Python API

The Iris flower data set or Fisher’s Iris data set is a multivariate data set introduced by Sir Ronald Aylmer Fisher (1936) as an example of discriminant analysis. It is sometimes called Anderson’s Iris data set because Edgar Anderson collected the data to quantify the geographic variation of Iris flowers in the Gaspe Peninsula.

For more information: http://en.wikipedia.org/wiki/Iris_flower_data_set

References

1. Fisher,R.A. “The use of multiple measurements in taxonomic problems”, Annual Eugenics, 7, Part II, 179-188 (1936); also in “Contributions to Mathematical Statistics” (John Wiley, NY, 1950).
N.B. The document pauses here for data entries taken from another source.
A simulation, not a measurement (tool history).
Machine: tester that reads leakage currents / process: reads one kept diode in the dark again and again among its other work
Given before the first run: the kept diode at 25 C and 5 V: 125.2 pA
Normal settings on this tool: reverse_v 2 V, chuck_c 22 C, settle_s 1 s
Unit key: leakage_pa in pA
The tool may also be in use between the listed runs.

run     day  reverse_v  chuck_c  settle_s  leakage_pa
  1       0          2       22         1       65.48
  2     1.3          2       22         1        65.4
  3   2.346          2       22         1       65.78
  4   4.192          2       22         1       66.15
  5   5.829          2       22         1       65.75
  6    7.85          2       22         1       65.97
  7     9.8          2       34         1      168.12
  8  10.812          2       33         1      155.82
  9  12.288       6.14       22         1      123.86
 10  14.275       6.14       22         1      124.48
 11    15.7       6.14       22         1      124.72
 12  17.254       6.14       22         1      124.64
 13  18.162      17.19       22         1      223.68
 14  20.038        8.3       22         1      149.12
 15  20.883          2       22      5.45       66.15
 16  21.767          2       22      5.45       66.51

2. Duda,R.O., & Hart,P.E. (1973) Pattern Classification and Scene Analysis. (Q327.D83) John Wiley & Sons. ISBN 0-471-22361-1. See page 218.

3. Dasarathy, B.V. (1980) “Nosing Around the Neighborhood: A New System Structure and Classification Rule for Recognition in Partially Exposed Environments”. IEEE Transactions on Pattern Analysis and Machine Intelligence, Vol. PAMI-2, No. 1, 67-71.

4. Gates, G.W. (1972) “The Reduced Nearest Neighbor Rule”. IEEE Transactions on Information Theory, May 1972, 431-433.

bob.db.iris.names = ['Sepal Length', 'Sepal Width', 'Petal Length', 'Petal Width']

Names of the features for each entry in the dataset.

bob.db.iris.stats = {'Petal Length': [1.0, 6.9, 3.76, 1.76, 0.949], 'Petal Width': [0.1, 2.5, 1.2, 0.76, 0.9565], 'Sepal Length': [4.3, 7.9, 5.84, 0.83, 0.7826], 'Sepal Width': [2.0, 4.4, 3.05, 0.43, -0.4194]}

These are basic statistics for each of the features in the whole dataset.

bob.db.iris.stat_names = ['Minimum', 'Maximum', 'Mean', 'Std.Dev.', 'Correlation']

These are the statistics available in each column of the stats variable.

bob.db.iris.data()[source]

Loads from (text) file and returns Fisher’s Iris Dataset.

This set is small and simple enough to require an SQL backend. We keep the single file it has in text and load it on-the-fly every time this method is called.

We return a dictionary containing the 3 classes of Iris plants catalogued in this dataset. Each dictionary entry contains an 2D numpy.ndarray of 64-bit floats and 50 entries. Each entry is an Array with 4 features as described by “names”.

bob.db.iris.get_config()[source]

Returns a string containing the configuration information.